The Best Movie Of Each Year From 1925-2025
16. 2010 - The Social Network
Honourable Mentions: Inception, Shutter Island, True Grit
David Fincher's The Social Network may have arrived right at the beginning of the 2010s but it is still very much a defining movie of that decade - one whose ominous conclusions surrounding the Facebook phenomenon only seem to grow starker with each passing year. Fincher's precision-guided directing is well-suited to the bitter story of Mark Zuckerberg's rise - adapted here by screenwriter Aaron Sorkin - and is complemented perfectly by what would become a staple partnership for the filmmaker in a score from Nine Inch Nails' Trent Reznor and Atticus Ross.
There's a bleak, morose quality to Fincher's film that dwells not just on the man who made Facebook (Jesse Eisenberg in a career-defining role) and the various relationships that were shattered in the wake of its beginnings, but also on the sense of collective loss that came with its explosion.

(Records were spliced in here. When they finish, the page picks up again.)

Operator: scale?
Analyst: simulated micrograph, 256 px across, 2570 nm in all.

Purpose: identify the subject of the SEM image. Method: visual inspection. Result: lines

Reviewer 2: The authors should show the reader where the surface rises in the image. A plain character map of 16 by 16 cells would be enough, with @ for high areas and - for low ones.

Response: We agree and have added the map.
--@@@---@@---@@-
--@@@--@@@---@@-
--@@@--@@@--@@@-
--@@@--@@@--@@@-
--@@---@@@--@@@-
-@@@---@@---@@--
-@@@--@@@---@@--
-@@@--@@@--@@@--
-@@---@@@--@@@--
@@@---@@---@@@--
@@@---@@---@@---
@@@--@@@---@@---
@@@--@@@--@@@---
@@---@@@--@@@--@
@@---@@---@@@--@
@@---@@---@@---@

Even in 2010, it was clear that the immediate, invasive switch to digital-first living was causing adverse social consequences. Not to the extent and scale that it has spiralled into from the late 2010s onwards, perhaps - where social media has become a tool for radicalisation, surveillance, and political subterfuge - but the most devastating moments of the film are of those pre-Facebook years and the jarring transition to social media drama and interpersonal collapse, exemplified best in the scene where Andrew Garfield's Eduardo Saverin is confronted by his girlfriend Christy (Brenda Song) for not having updated his relationship status on his Facebook profile.
Now, 15 years later, The Social Network's Pandora's Box approach to Facebook and its then still-burgeoning consequences feels even more upsetting and impressive. We didn't know what hit us until it was too late.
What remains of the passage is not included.